From Redditch in Worcestershire, STRANGLERS fans Nibbs (born Robin Dallaway) on vocals and guitar, and the aforementioned The Shend (born Chris Harz), roped in saxophonist Rick/Richard London (aka Svor Mann) – a replacement for Martin LeSey – and drummer Ethos Yapp (born John Yapp). As 1976 and ‘77 passed without much ado, The CRAVATS finally stepped up to plate the following July when self-financing (with £400 borrowed from Chris’s mum!) the glorious debut 7-inch, `Gordon’. Irony indeed… A tale about a criminally insane geezer who hatchets his domineering mother to death was made for night-time listening and, with The Shend’s idea of passing a copy on to John Peel (while he was in Stratford Upon Avon), was an inspired one. With subsequent airplay, a distribution deal was set up with Pete Stennett at his fledgling Small Wonder Records.

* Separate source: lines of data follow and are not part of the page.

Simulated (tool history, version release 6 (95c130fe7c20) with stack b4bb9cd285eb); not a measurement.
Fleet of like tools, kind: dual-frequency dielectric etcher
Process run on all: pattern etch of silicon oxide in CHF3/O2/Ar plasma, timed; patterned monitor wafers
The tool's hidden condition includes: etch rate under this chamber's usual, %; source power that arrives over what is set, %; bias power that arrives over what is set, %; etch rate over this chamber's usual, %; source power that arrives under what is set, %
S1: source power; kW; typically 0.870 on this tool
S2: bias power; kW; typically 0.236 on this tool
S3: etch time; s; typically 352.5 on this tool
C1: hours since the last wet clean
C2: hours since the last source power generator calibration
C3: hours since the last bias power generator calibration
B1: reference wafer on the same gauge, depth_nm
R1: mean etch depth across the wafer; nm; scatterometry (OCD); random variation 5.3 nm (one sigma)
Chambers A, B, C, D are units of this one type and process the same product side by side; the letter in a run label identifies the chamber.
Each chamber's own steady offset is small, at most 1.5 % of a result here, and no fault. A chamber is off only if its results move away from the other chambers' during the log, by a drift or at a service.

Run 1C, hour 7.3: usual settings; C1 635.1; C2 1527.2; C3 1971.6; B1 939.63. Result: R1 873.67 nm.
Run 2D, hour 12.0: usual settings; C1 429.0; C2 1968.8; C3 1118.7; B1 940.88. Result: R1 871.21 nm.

Not nearly as zany and manic as its predecessor, the Small Wonder-sanctioned `Burning Bridges’ had found another personnel change, with Dave Bennett filling the berth of Yapp, while the group’s pseudonymous fixation continued as Svor now adopted the brief moniker, Yehudi Storageheater. A hard group to pigeonhole, or to take as serious contenders to making something of themselves on the withering punk scene, third single `Precinct’ was nowhere to be seen on The CRAVATS’ near-accompanying debut LP, IN TOYTOWN (1980) {*8}.
Bolstered by their succeeding Peel Session (two would follow in August ’81 and November ’82), the album was greeted with healthy reviews, whilst listed in the indie Top 20. Side one tracks such as `Still’, `Welcome’, `Pressure Sellers’, the CRASS-like `X.M.P.’ and `All Around The Corner’, were as chaotic and disjointedly avant-garde as, say: Alexei Sayle interrupting their session.
Recorded at Bob Sargent’s Outlaw Studios in nearby Birmingham, liner notes were provided by long-time acolyte Mick Mercer (then scribe of the Panache Fanzine), but the inclusion of a faster edited version of `Gordon’ was a tad unnecessary. The remainder of side two (highlights `Tears On My Machine’, `All On Standby’ and `Triplex Zone’) were gloriously psycho-punk – words and phrases emphasized to the nth degree.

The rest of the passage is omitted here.